This guide provides a rapid framework for CISOs to precisely define cyber risk scope using TLCTC v2.0, with Attack Velocity (Δt) for response mode selection and Domain Boundary Operators for responsibility handoffs.
1. The Core Question: Cyber vs. Operational Risk
To effectively manage risk, you must first know what you own. Ask this one question to determine ownership:
2. Cyber Risk Scope: The 10 Threat Clusters
Your scope as CISO is limited to risks arising from these 10 distinct, non-overlapping threat clusters. V2.0 classifies them by topology: Internal (within your domain) vs. Bridge (cross domain boundaries).
IN SCOPE (CISO)
- #1 Abuse of Functions
- #2 Exploiting Server
- #3 Exploiting Client
- #4 Identity Theft
- #5 Man in the Middle
- #6 Flooding Attack
- #7 Malware
- #8 Physical Attack
- #9 Social Engineering
- #10 Supply Chain Attack
OUT OF SCOPE
- Abuse of Access Rights (Authorized user misuse)
- Error in Use (Unintentional mistakes)
- Software/Hardware Failures (No exploitation)
- Process Failures (No threat actor)
Bridge Cluster Insight: #8, #9, #10 mark where attacks cross from outside your direct control. Use domain boundary operators: ||[context][@Source→@Target]||.
3. The Bow-Tie Model: How Cyber Risks Work
All cyber risks follow this event chain. Your controls are designed to interrupt it at different stages.
Key Point: Loss of Control (the system compromise) happens *before* the Data Risk Event (loss of C, I, or A). This delay is your detection window.
4. Data Risk Events: Two Different Paths
The same data breach (e.g., Loss of Confidentiality) can have two very different causes, requiring different owners and controls.
Path 1: Cyber Threat (CISO)
Flow: Cyber Threat → Loss of Control → Data Risk Event
Example: Ransomware #7 → System Compromise L0 → Loss of Availability L1(A).

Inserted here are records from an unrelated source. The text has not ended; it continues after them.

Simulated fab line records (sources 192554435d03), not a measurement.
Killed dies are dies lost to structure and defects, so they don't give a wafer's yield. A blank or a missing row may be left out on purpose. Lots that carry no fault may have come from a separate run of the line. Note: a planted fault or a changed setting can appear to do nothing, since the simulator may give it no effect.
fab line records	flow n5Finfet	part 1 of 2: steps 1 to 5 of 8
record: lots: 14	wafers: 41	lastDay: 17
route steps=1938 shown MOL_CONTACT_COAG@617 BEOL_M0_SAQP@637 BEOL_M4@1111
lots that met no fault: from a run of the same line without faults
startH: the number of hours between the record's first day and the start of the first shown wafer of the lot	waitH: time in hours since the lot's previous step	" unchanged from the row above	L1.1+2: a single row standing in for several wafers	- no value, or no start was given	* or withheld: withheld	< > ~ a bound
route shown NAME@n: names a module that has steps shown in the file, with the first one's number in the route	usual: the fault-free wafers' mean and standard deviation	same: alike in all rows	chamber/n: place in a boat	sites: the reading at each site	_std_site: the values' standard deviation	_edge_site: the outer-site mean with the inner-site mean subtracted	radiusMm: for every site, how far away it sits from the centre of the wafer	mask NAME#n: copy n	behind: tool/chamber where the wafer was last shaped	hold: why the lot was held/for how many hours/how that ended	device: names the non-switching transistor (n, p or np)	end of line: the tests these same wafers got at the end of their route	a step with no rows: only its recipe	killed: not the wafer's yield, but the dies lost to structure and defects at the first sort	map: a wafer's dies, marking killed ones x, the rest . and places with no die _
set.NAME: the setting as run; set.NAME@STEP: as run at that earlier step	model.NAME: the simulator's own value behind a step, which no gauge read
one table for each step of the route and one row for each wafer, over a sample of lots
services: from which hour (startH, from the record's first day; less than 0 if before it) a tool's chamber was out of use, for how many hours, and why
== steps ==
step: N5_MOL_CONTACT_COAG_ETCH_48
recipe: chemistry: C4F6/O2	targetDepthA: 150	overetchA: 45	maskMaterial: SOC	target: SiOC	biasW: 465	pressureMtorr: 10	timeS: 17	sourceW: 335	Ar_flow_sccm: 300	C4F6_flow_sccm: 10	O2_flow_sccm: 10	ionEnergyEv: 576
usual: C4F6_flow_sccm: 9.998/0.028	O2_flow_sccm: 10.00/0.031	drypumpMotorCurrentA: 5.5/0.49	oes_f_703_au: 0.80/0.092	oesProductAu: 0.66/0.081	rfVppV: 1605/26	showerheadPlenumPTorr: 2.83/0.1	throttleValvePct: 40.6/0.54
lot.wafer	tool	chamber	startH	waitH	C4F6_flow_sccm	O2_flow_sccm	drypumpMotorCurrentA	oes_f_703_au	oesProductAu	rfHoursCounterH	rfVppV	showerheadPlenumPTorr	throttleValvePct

Path 2: Other OpRisk (Business)
Flow: Other OpRisk → Data Risk Event (Direct)
Example: Employee Error → Accidentally Emails PII (no compromise) → Loss of Confidentiality L1(C).
5. Attack Paths: Document the Sequence (v2.0 Notation)
Attackers chain threats. V2.0 adds velocity (Δt) and domain boundary operators for precise documentation.
| Attack Path (v2.0) | Meaning & Velocity Class |
|---|---|
| #9 ||[human][@Ext→@Org]|| →[Δt<1m] #4 →[Δt=5m] #1 → #7 | Help Desk Vishing (VC-3/4): Phish helpdesk → Account takeover → Function abuse → Ransomware. |
| #10 ||[update][@Ven→@Org]|| →[Δt=weeks] #7 + [DRE: C] | Supply Chain (VC-1): Trust Acceptance Event → Malware executes. Long dwell = hunting. |
| #4 →[Δt=mins] #1 →[Δt=secs] #9 →[Δt=mins] #4 | MFA Bombing (VC-3): Stolen creds → Spam MFA → Fatigue user → Valid token. |
| #2 [CVE-2024-XXXX] →[Δt=instant] #7 →[Δt<10m] + [DRE: A] | Zero-Day Exploit (VC-4): Server exploit → Immediate exec. Architecture controls mandatory. |
5b. Attack Velocity Classes (v2.0)
Velocity (Δt) determines your feasible response mode. Select controls appropriate to the attack speed you face.
| Class | Δt Scale | Defense Mode | Key Controls |
|---|---|---|---|
| VC-1: Strategic | Days → Months | Threat hunting | Long log retention, correlation |
| VC-2: Tactical | Hours | SIEM alerting | Playbooks, analyst capacity |
| VC-3: Operational | Minutes | Automation (SOAR) | Automated containment |
| VC-4: Real-Time | Seconds → ms | Architecture | Rate limits, fail-closed defaults |
If a critical transition is VC-3 or faster, purely human response is structurally insufficient. Controls must be automated or architectural.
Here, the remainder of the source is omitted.